Faculty Evaluation Is Really Complicated

By drorzel on June 17, 2010.

There's a paper in the Journal of Political Economy that has sparked a bunch of discussion. The article, bearing the snappy title "Does Professor Quality Matter? Evidence from Random Assignment of Students to Professors," looks at the scores of over 10,000 students at the US Air Force Academy over a period of several years, and finds a small negative correlation between the faculty effect on performance in an introductory course and performance in a follow-on course. In other words, as they explain in the Introduction,

[O]ur results indicate that professors who excel at promoting contemporaneous student achievement, on average, harm the subsequent performance of their students in more advanced classes. Academic rank, teaching experience, and terminal degree status of professors are negatively correlated with contemporaneous valueâadded but positively correlated with followâon course valueâadded. Hence, students of less experienced instructors who do not possess a doctorate perform significantly better in the contemporaneous course but perform worse in the followâon related curriculum.

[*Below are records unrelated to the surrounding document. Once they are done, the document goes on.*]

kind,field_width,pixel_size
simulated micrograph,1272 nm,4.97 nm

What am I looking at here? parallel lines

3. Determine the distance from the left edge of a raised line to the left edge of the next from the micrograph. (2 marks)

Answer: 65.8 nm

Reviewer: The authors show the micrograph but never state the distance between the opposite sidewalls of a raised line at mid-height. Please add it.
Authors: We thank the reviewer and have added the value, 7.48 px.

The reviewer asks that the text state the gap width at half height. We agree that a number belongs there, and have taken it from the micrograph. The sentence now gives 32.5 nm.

I realize this is almost a week old, and thus ancient history in normal bloggy terms. I've been struggling to think of what to say about it, though. The general reaction that I've seen is "Hunh. That's... interesting," with the exception of the Dean Dad, who goes off into a rant that is only vaguely connected to the actual paper. The one-sentence summary of the result is in the title to this post, and beyond that, I don't have a whole lot of commentary. Since I read the whole thing, though, I might as well write it up as a ResearchBlogging post, which will have the added benefit of taking long enough that I won't have time to say anything about the latest round of a different, utterly pointless, argument.

The really interesting thing about this paper is that the authors have stumbled onto a really awesome dataset at the US Air Force Academy. The USAFA curriculum requires all students, regardless of major, to take a certain set of core courses, including introductory calculus and a number of classes that have calculus as a prerequisite. More importantly, students are assigned to sections of the core courses using a random algorithm, so there are no self-selection biases. The core courses are taught in multiple sections by different instructors, but all sections follow the same, fixed syllabus, and all exams are graded in common, with no one instructor responsible for the grade of any given student.

It's basically an education researcher's dream sample. All of the usual confounding factors-- the tendency of students to sort themselves into sections taught by particular professors, or into groups of similar academic ability, is removed. The problem of professors potentially grading their own students more leniently is taken care of by the common exams and pooled grading. Any differences they see can be attributed to the teaching in a cleaner way than in any previous study of these issues.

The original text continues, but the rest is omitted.